Several months ago we lost a service dog that had been with us for most of his 22 years. He was an expert in reading people, identifying their emotional issue and letting the person know that help was there for them and that all problems are solvable. We had to replace him in our lives, but we knew that any replacement would bring their own personality to the job. Our search for a replacement service animal ended with two replacement dogs that joined with two other dogs in our household. All our household companions are rescued animals and training them is an interesting process that focuses on persuading them that they want to do the job they are being considered for.
Our oldest service animal is now retired, sleeping a lot and keeping the food bowls clean for the other guys. The working senior is an 8 year old Papillion who will culminate her training by becoming a cadaver search dog. What to train the two new dogs for has been a challenge since small dogs fill a special working niche that bigger animals sometimes don’t do well at. Right now it looks like the older of the pair, a 6 year old Papillion will need lots of work before certifying as a Search and Rescue animal and the baby of the family is a 4 month old Long hair Chihuahua who already has told us she wants to be an emotional support animal for disaster responders.

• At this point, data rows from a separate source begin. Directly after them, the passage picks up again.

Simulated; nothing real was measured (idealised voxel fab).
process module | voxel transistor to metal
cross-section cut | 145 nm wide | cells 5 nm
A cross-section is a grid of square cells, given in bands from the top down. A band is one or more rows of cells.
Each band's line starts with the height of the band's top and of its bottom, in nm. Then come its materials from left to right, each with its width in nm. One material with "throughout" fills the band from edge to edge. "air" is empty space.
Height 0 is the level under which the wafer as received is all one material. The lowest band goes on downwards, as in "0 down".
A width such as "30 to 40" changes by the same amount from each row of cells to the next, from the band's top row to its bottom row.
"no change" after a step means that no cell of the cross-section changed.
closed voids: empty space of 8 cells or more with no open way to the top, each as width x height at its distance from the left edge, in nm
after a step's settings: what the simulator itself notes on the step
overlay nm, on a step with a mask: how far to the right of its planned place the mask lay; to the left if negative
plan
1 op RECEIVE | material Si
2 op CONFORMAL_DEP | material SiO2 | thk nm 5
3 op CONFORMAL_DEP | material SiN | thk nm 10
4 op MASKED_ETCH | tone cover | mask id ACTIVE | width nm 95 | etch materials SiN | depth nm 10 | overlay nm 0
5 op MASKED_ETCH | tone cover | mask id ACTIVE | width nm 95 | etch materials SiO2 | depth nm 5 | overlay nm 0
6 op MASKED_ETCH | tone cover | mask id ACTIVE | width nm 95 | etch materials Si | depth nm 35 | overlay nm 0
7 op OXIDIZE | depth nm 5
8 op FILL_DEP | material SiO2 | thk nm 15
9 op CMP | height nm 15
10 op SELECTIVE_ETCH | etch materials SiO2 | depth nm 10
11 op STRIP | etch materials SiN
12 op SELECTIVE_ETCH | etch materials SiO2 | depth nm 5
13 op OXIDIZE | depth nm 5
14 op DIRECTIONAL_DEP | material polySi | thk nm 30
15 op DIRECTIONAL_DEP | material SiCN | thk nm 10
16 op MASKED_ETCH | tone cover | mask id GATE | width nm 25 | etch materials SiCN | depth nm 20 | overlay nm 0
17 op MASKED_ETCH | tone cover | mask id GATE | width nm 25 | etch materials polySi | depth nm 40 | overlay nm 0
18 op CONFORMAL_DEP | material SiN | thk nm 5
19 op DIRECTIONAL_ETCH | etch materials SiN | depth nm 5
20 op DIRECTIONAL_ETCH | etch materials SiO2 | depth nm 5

As working animals we depend on them to be responsive to our commands, but able to reason and perform on their own. Sometimes this backfires and we learn that small animals can cause big concerns.
Yesterday we let them run the yard and they managed to find perhaps the one unsecured area in the fence that allowed them to run free and cause their humans a few moments of deep concern (or should that be “terror”?). It started with a phone call from a motorist who had seen two of the dogs running through a school yard, managed to corral one and get our contact information off her harness. The second dog ran away, but as we saw him looking very lost and scared and when he saw us his attitude seemed to be “where did you go to? I’m lost and I’m glad you found me.
The last member of the escape party was nowhere to be found and we were concerned about the survivability of a two pound Chihuahua in a land populated with coyotes. Fortunately I decided to walk a small drainage area and found the culprit in short order, and had to endure a complete face wash and a complaint that we had gone away and left her alone in the wilderness.
Needless to say, all the miscreants are presently on short leash probation and remedial training on close to home and the humans has started. The humans have also improved the dog proofing of the yard and are considering locater collars.